Who does AI predict will win the EUROs? Can I use AI to make money on bets? Why is it so difficult to make accurate predictions in Football? These are some of the key questions I’ll be answering in this blog post, along with explaining how a Hybrid Machine Learning Model developed by a global team of football and machine learning enthusiasts aims to make an exciting prediction for the 2021 EUFA EUROs.
If you’re just here for the final prediction, you’re in luck – I’ll save the in-depth analysis for last and get straight to the meat and potatoes…
By combining three robust statistical methods for forecasting football results (team ability ranking, plus-minus player ratings, and bookmaker consensus) along with several other predictors and using a random forest model, a team of German and Belgian statisticians, mathematicians, and sports scientists have made a frankly heart-breaking prediction: neither of their home countries will be receiving the trophy.
Based on this machine learning algorithm and taking into consideration the match results we already have England are most likely to win! It’s coming home.
The model’s predictions are outlined below in a helpful visualisation (credit here). You can see that France was predicted most likely to win, followed closely by England and then Spain, yet in a result that no one would have predicted Switzerland knocked France out of the running for finals in penalties, which leaves England as the predicted champions. Incidentally, if you had bet on this outcome, you would have made 6x your investment.
As I have explained above, the model which Groll et al. developed in order to make this prediction used a random forest learner to combine the three well-established forecasting methods with other team-specific statistics and country-specific socio-economic factors. As a result we have a forecast for who will win, and we can also find out which of these variables is most strongly correlated with a winning team.
The goal of this method is to assign a strength parameter to each of the teams based upon their historical match data from the last eight years. Using this data the team fitted a bivariate Poisson model to the number of goals scored by both teams in every match, achieving a strength parameter for every game played. These scores are then weighted using an exponential decay function which results in more recent games having more importance than those played in the past. These strength parameters can then be used to make predictions on any particular lineup.
This method aims to rank every player on the pitch by working out the weights of a clever linear regression equation which is defined by the goal difference observed during each segment of a match, where the end point of a segment is defined by player substitutions. By calculating the goal difference during a match segment, and considering all of the players present on the pitch, as well as accounting for other variables such as a home-field advantage, red cards handed out, player’s ages, etc., the team established a plus-minus rating for all of the players that will be present during the 2021 EUROs, which is defined as the average plus-minus rating for each player across the previous 8 years of historical data. Also taken into account in the final model are players ranked as important by the plus-minus model who are missing during a particular match.

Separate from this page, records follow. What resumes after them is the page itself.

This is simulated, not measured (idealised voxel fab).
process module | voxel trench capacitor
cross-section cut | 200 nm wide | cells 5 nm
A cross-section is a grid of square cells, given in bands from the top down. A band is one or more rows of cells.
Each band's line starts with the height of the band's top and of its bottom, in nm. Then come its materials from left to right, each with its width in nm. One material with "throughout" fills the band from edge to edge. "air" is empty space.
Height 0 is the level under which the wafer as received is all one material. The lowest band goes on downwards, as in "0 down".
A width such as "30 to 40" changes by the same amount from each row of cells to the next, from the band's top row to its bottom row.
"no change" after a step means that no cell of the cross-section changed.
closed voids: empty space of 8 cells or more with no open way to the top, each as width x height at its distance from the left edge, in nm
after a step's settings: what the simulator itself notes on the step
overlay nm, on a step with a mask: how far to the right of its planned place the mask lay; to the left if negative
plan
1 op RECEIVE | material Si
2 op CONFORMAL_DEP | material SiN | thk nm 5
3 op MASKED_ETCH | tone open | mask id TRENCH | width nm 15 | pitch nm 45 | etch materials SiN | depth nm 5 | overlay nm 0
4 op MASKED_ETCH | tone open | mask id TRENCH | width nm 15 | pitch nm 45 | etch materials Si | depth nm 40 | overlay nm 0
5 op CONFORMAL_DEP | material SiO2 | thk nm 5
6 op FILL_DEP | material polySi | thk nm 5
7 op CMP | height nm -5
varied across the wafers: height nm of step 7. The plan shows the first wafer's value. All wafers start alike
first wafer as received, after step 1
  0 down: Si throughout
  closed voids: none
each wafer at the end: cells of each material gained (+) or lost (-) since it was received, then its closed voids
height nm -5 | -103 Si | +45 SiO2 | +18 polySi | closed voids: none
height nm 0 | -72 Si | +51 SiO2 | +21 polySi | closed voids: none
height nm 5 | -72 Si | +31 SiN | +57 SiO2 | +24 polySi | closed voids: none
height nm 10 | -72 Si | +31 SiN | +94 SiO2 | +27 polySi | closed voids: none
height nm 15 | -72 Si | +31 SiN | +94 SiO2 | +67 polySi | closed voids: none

The final statistical method for predicting sporting outcomes is to take the odds provided by 19 global bookmakers, the idea being if the bookmaker’s profit margin can be accounted for you can average the predictions of experts to come to a consensus. This method makes the assumption that bookmakers have a constant profit margin assigned to every game, since the problem would be intractable if we considered variable profit margins. The median profit margin for the 19 bookmakers was 17.3%, not a bad business to be in if you ask me.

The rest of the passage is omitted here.